Section 8 Housing Assistance Could Face The Ax Amid Impending Budget Shortfall
The federal government’s largest form of rental aid for low-income families, commonly known as Section 8 assistance, could leave hundreds of thousands of households without access in the wake of a proposed budget shortfall.
The Housing Choice Voucher Program is administered by the U.S. Department of Housing and Urban Development and provides rental assistance for about 2.3 million qualified households annually. The projected shortfall comes as Congress works through its appropriations process and is proposing a budgetary increase well short of what it would take to maintain current service.
$32.8B was set aside for the program during the spending bill that passed the House during the last Congress, increasing funding by $115M, Bloomberg reports.
But the Center on Budget and Policy Priorities estimates the voucher program would need an approximately $4.3B increase to maintain the same levels of service given rising costs of living and increased rent burdens.
If the House budget eventually gets approved, it would meet 90% of the program's need, and roughly 283,000 households would eventually lose voucher access, CBPP told Bloomberg.
“There’s a very realistic possibility of a shortfall,” Kim Johnson, National Low Income Housing Coalition public policy manager, told Bloomberg.
Local housing authorities also harbor concerns over HUD’s ability to administer the voucher program, according to Bloomberg. Previous reports indicate it intends to slash 50% of its workforce, and Department of Government Efficiency operatives overseeing HUD may face potential conflicts of interest.
Scott Langmack, a senior adviser to DOGE who also works as the chief operating officer of a property technology company designed to aggregate hard-to-find data, has access to some of the most critical and sensitive systems inside HUD, Wired reports. This includes a system containing records mapping billions of dollars in expenditures.
Michael Mirski is another DOGE operative who also works for TCC Management, a company that owns and operates mobile home parks across the U.S., according to Wired. Mirski is in position to input overall changes to a system that controls who has access to HUD systems, the outlet reports.

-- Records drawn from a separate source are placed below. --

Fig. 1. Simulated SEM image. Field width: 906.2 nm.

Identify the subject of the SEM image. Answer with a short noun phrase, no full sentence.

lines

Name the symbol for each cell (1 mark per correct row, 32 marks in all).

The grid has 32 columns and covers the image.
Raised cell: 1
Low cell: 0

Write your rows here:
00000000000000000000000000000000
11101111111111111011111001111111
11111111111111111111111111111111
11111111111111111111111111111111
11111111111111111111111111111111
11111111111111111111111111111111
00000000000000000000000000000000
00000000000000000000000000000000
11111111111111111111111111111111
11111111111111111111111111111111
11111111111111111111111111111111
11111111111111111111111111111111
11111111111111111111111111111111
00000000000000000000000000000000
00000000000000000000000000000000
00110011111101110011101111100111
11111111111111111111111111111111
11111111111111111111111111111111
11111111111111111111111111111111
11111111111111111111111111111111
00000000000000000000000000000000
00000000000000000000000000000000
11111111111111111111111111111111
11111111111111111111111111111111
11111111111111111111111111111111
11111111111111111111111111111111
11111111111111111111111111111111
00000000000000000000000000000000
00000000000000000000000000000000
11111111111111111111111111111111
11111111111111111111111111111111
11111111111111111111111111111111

The data the pair can access includes the individual identities of every federal public housing voucher holder in the U.S. along with their financial information, according to Wired.
HUD Secretary Scott Turner launched a DOGE task force earlier this month to review how HUD is spending American taxpayer dollars.
“The DOGE task force will play a critical role in helping to identify and eliminate waste, fraud and abuse and ultimately better serve the American people,” Turner said in a release. “We have already identified over $260 million in savings and we have more to accomplish.”